Garcia: No cake for Golden Gate Bridge's 70th? 

Just imagine, a magical 70th anniversary for one of the world’s most beautiful structural icons, and all you get is a lousy T-shirt.

Oh, maybe an ornament too. And an engineering book. How’s that for your big party favors?

The Golden Gate Bridge officially turns 70 on May 27, an occasion that seems fitting for a rather raucous or at least large celebration for one of the world’s greatest engineering feats — the suspended jewel that transforms the bay in the Bay Area. But if you’re hoping for fireworks, a musical gathering or spontaneous line dancing, you are going to be hopelessly disappointed. For the agency that controls the landmark and its costly transportation arms is treating the 70th as it would the 53rd or 67th — you know, like one of those random, inconsequential calendar dates.

So why no cake, no ceremony? The official word is that it’s a matter of bad timing, fiscal realities being what they are. The Golden Gate Bridge, Highway and Transportation District has a budget that is bleeding international orange, and agency officials don’t think it’s a swell idea to throw attention on the span while they ponder yet another toll increase.

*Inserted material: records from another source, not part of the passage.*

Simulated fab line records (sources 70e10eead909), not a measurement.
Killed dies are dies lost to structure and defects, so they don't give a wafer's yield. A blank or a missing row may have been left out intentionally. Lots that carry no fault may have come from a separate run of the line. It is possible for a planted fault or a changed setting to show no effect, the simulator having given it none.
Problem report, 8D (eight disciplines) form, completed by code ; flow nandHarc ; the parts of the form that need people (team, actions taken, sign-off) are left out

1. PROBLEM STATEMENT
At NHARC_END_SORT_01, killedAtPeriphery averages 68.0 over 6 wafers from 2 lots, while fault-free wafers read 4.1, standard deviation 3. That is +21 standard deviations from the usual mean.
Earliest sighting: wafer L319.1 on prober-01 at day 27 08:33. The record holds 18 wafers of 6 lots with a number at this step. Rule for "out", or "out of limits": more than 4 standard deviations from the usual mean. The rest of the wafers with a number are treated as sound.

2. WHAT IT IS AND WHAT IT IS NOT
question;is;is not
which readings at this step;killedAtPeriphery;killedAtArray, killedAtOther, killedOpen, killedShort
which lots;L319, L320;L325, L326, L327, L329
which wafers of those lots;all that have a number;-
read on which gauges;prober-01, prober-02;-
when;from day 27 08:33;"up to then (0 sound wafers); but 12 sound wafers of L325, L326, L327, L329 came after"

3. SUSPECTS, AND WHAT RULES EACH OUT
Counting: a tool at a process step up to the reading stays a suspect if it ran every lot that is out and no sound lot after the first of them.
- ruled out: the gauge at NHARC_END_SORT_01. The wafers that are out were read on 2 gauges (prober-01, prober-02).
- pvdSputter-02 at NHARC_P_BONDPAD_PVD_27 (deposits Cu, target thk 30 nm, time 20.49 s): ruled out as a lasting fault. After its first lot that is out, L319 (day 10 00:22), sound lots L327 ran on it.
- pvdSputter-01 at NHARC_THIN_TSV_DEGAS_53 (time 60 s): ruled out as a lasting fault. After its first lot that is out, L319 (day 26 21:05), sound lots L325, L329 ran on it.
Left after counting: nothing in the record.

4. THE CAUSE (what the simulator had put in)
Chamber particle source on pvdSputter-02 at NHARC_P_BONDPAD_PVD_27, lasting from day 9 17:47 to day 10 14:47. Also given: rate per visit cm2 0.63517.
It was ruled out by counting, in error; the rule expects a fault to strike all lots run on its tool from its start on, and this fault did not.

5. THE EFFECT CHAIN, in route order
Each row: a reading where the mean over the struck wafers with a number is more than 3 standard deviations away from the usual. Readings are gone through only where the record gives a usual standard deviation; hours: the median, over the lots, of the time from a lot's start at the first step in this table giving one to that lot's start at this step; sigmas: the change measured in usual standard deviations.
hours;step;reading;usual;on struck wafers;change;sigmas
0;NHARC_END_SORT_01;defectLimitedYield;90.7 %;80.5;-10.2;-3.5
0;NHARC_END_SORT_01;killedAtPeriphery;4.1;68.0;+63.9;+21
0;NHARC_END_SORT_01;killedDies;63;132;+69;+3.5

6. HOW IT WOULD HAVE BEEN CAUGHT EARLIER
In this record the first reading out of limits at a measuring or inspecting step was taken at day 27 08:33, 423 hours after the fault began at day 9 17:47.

"We’re in the middle of a budget crisis and we want to stay focused and not throw a party right now,’’ said Mary Currie, longtime spokeswoman for the bridge district. "But we still anticipate that there will be a lot of people out here that weekend.’’

Yet nothing like the 800,000 or so people who jammed the bridge and its arteries on that magical day in 1987 when it became the site of an international party and the center of worldwide attention. Agency officials won’t say, it but it doesn’t take much to figure out that they don’t want to invite another free-for-all like they had on the 50th anniversary, when an estimated 300,000 people stood on the bridge and caused it to flatten, triggering an outburst of flop-sweat among its leading engineers.

Instead they’re giving a straight-faced, by-the-book account of the accounting, which solemnly notes that the bridge district is looking at a $87 million deficit over the next five years and every conceivable method of raising money is being looked at save for plastering advertising on its majestically golden cables. And the betting money is that there will likely be a toll increase because as befits its stature as one of the most beautiful bridges around, it’s also been one of the more costly, due in part to its structure and the agency’s self-imposed decree that it serve as a Cadillac-level transportation agency in hybrid-level times.

Currie said the agency is hopeful it can go into 2008 without a toll increase and that it’s hoping to raise needed funding through "partnership’’ programs. But alternative funding programs for an agency running an annual deficit have been looked at for years, and so far the primary source of funds has come from the pocketbooks of car users, who have complained mightily over the years about just for whom the bridge tolls.

Still, it is rather curious that the bridge district would try to make such a noteworthy date so low-key to the point where it’s hardly considered anything beyond a commemorative T-shirt to note the anniversary. Currie said the agency is also planning a release of a new book on the bridge, written by her and two of the bridge’s chief engineers, Frank Stahl and Daniel Mohn. It’s too early to tell if "The Golden Gate Bridge, Report of Chief Engineer, Volume 2’’ will have a wide audience besides civil engineers and bridge buffs, but as a geek who has a poster of the bridge’s original schematics on the wall of his office, I can say it has some personal appeal.

Yet most people tend to think of a 70th birthday as a big deal, since they never quite know if they’ll be around for the three-quarter century mark. Officials at the bridge district are confidently counting on that. And I suppose there is some solace in the bridge’s expected longevity, since we pay dearly tokeep her upright and as healthy looking as a new paint coat will allow. But as if they needed another reason to not throw a big party, Currie notes that the bridge’s upcoming anniversary will coincide with Memorial Day weekend, with all of its traffic craziness and coinciding party fever.

"We’re working on a lot of other projects,’’ she said. "People can celebrate the 70th anniversary in their own way. Some people might be disappointed and some people might be relieved.’’

But there’s no denying the anticipation over the 75th anniversary. The bridge’s engineers are probably already losing sleep over that one.